NORFOLK, Va., Dec. 19 (UPI) -- A Norfolk, Va., city councilman blames restrictive aspects of the city's chicken ordinance for making Norfolk "the laughingstock of the chicken world."
Councilman Tommy Smigiel said there has not been a single application for a chicken license since the city passed an ordinance in September allowing the fowl to be kept in the city, the (Norfolk) Virginian-Pilot reported Thursday.
Smigiel blamed the lack of applications on the restrictive requirements of the law, which include a detailed property survey with drawings of the coop design, electrical power installed in the coops in compliance with building codes and a minimum size of 24 square feet, with 12 of those square feet dedicated to a ventilated indoor space with protection from weather.
"We've kind of become the laughingstock of the chicken world on Facebook," Smigiel said Tuesday. "I don't think that it was this council's intention to not have any citizens be eligible for chickens."

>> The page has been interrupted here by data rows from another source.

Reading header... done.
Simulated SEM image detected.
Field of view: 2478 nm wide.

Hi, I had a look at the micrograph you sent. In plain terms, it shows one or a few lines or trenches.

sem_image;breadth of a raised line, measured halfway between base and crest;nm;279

Smigiel said the chicken ordinance is far more restrictive than those in neighboring communities.
"Some of that was through the guidance of the Health Department, who didn't really want this. I think that we really need to look at it," Smigiel said.
Mayor Paul Fraim asked Smigiel to list specific issues with the ordinance and bring them before the council for consideration.
"Just the notion that we'd be the laughingstock of the chicken world," Fraim said. "I thought we had a model ordinance."